Veteran diplomat Ryan Crocker's decision to step down as the United States ambassador to Afghanistan will not derail President Barack Obama's strategy there, White House press secretary Jay Carney said on Tuesday.
"That strategy will continue, obviously. The leadership team is strong and the president looks forward to the further implementation of his strategy," Carney told reporters.
Obama's strategy -- endorsed by NATO -- calls for training and equipping Afghanistan's army and police, giving them the lead in combat operations by mid-2013. NATO's combat troops will withdraw by the end of 2014, though the alliance is expected to play a role advising and training Afghan security forces beyond that point.
Carney stressed that Obama was "enormously grateful" for Crocker's decision to come out of retirement in 2011 to accept the post. He also praised the "extraordinary job" the envoy had done in Kabul and the "hugely valuable" work of a long career in places like Beirut, Iraq, Afghanistan and Pakistan.
Crocker's decision to leave came shortly after the U.S. ambassador to Pakistan, Cameron Munter, announced that he would step down. This changing of the diplomatic guard comes at a time when NATO has ratified plans to withdraw from Afghanistan by the end of 2012, and when relations between Washington and Islamabad are sorely strained.
The American embassy in Kabul said earlier on its official Twitter feed that Crocker had announced his plans "with regret."
The soft-spoken but steely diplomat, 62, cited health reasons for his departure. "This is something that he has been working through. But I'm going to, in the interest of his privacy, let him speak to that," State Department spokeswoman Victoria Nuland told reporters.
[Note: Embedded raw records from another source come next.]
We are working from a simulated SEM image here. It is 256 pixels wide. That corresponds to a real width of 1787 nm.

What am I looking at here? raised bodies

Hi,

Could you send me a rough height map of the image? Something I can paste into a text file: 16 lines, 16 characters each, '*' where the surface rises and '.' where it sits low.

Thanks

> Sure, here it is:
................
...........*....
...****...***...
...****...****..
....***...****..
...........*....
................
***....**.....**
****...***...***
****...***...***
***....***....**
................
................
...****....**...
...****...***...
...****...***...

"We simply wanted -- and he wanted -- to make it clear that this should not in any way be seen as a lessening of his personal commitment and our national commitment, obviously, to Afghanistan," she said.
Crocker is expected to leave his post after a July conference in Tokyo aimed at raising billions from the international community to help Afghanistan. Nuland said that deputy ambassador James Cunningham "is going to steer the ship in the interim" until Obama picks a successor, who would need to be confirmed by the Senate.